Director's Concept Statement
I’d love to say that I go into any project with a plan that I see through to the end of the run. I know that the Director’s Concept is supposed to state what your intentions are going into the production, but that would be a pretty short paper because (a) that’s not how my brain works and (b) my students are such an integral part of the process that I never just tell them how it is going to be. We work and develop the show together.
Earlier this school year, I got an email from Playscripts, Inc. I was looking for a Fall Show, so I opened the email. I love Playscripts because they often let you read the whole play before you buy it. I’m clicking through their website and I see They Promised Her the Moon by Laurel Ollstein. Great title! I start reading. My rule is that if I’m not interested in the first five pages, I’m moving on. This was the first play I’d read so far this year that I didn’t stop to see how many pages were left until the end. I sat and read the whole play through. Then I kinda freaked out. So much of this show takes place in an isolation tank. What is that? How do you build one of those on stage? When they aren’t in the isolation tank, they are in a plane. How am I going to do that? Okay, toss it in with the Winter Show pile and let the kids read it. I dropped the e-copy into Google Classroom and had my students read it out loud in class. I knew immediately that I had the right actors for this show and that we needed to do this for UIL One Act Play, not the Winter Show. My students were instantly as in love with the show as I was and it was settled.
But, deciding on a show doesn’t give you a set design. So deciding the theme and commanding image is next. I was called on by a teacher from a neighboring school to look at her set and see if was violating any UIL rules. It didn't, but it was pretty symmetric and didn’t offer any visual interest for her show, so I pulled out the mini unit set and started building. I shot her a pic of something that I thought served her better and was kinda drawn to one side of that design for some reason. It was just a pylon on a 1x1 cube, but I knew I’d incorporate it somehow. During the first week of rehearsal, we researched our characters and the time period and busted out the blocks again. I broke the company into groups and had them build a set design. Then I had them defend their design before switching up the groups and having them make adjustments to other set designs. I didn’t really love anything they came up with except one configuration kinda off to the side of one design that had been adjusted by the second group. Log that in the brain for later.

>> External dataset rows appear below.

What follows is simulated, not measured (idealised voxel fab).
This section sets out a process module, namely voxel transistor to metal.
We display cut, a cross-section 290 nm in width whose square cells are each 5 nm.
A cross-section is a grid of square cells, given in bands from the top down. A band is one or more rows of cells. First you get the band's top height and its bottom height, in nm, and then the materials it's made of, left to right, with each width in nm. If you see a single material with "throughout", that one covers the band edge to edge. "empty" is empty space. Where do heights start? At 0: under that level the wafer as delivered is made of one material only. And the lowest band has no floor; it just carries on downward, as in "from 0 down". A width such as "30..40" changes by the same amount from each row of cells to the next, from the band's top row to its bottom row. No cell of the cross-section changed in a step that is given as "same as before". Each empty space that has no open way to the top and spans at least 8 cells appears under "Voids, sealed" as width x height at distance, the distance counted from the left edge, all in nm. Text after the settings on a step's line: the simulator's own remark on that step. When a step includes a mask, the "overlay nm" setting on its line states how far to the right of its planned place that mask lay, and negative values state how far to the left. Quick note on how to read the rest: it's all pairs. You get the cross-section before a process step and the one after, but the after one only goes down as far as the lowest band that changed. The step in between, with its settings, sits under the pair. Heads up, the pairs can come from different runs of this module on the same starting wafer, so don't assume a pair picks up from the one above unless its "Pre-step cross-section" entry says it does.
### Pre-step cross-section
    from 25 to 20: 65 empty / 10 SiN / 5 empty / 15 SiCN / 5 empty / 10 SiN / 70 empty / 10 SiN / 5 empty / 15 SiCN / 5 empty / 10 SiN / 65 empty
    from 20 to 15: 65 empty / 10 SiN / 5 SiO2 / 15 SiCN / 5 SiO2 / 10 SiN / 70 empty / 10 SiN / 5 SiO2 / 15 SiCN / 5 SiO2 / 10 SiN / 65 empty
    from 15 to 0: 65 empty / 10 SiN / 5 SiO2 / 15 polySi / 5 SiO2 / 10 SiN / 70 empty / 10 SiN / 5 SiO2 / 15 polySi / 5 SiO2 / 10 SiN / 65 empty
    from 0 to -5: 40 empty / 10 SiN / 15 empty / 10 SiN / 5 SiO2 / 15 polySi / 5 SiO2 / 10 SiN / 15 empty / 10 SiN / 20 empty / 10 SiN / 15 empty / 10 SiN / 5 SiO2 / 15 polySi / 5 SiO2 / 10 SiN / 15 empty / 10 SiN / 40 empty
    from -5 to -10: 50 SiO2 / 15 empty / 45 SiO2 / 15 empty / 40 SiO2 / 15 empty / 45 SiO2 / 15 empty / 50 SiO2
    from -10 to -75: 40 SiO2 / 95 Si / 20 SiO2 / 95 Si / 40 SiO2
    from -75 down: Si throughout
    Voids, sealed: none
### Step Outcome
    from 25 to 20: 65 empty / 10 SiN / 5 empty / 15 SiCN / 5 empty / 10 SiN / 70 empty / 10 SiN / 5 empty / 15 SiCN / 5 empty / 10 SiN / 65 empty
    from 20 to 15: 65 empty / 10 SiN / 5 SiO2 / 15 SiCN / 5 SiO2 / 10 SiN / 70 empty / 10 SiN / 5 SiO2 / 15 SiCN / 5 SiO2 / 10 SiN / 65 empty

We set up the pylons, that configuration that I stole and a center platform and jumped right in working with it. I’d love to say I had a concrete idea of how this was going to work, but I didn’t. We ultimately decided to make the center platform the isolation tank and the pylons on the front of the stage became planes. As we worked through the show and decided on blocking, we discovered that the isolation tank didn’t need to be anything special. We signified it by having the actor “feel” the water, running their hands across the “top of the water” and “feeling the air above the water.” We would light all scenes that took place in the isolation tank/Jerrie’s hallucinations in blue light with a water flowing sound. We discovered that Jerrie fit easily under the propped up end of one of the “planes” for the scene where she’s working on one. The back configuration was a perfect aircontrol tower, doorway and launchpad. We blocked the show. My sound designer created the most beautiful soundscape and my light board operator was agile with the board and full of amazing ideas.
I did know that I wanted audience members to leave having heard a story that they probably hadn’t before. I was hoping they would go on to do some research, even if it was just a quick Google search, and be enthralled, like us, by these women that did so much for so little recognition.
It took a lot of failed ideas: found objects, technology, LEDs and hula hoops, before we decided that the set should be the back forty of Harvey’s land in Oklahoma. It should be old rusted planes and parts amongst a dead crop of cornstalks. It would be where Harvey got away from Helena and Jerrie escaped from the world. It’s what Jerrie would think of when she thought of her childhood and where she would escape to in her dreams. I wanted there to be background noise through most of the show. The sound of wind in the cornfield, water of the isolation tank, people in a crowded bar, reporters at the press conference. I’d say if I went into any aspect of this production knowing what I wanted, I knew what I wanted it to sound like. My student designer took my ideas and brought them more beautifully to life than I ever could have.
I knew early on that I wanted “flightsuits” for all the characters that fly. Jack in a traditional flightsuit, Jerrie in a romper as a child and in a jumpsuit as an adult and Jackie in a jumpsuit that was tailored within an inch of its life. I knew she would need the most changes and definitely something with a fur collar for her meeting with congress. I also wanted bomber jackets for all these characters.
I also knew that I wanted the actors to be real people. I wanted them to really embody these relationships and create characters that people cheered for or gave the audience a bad feeling. I wanted them to be surprised by how Jackie turned on Jerrie because I wanted them to believe that they really had a connection. I didn’t want any of the acting to seem presentation or put on. I wanted to let the world of the play offer up anything fanciful while the acting was realistic and true.
Ultimately, we created one heck of a great show. We won first place at District and Best Tech at Bidistrict. I couldn’t be more proud of the concept that we developed as a team.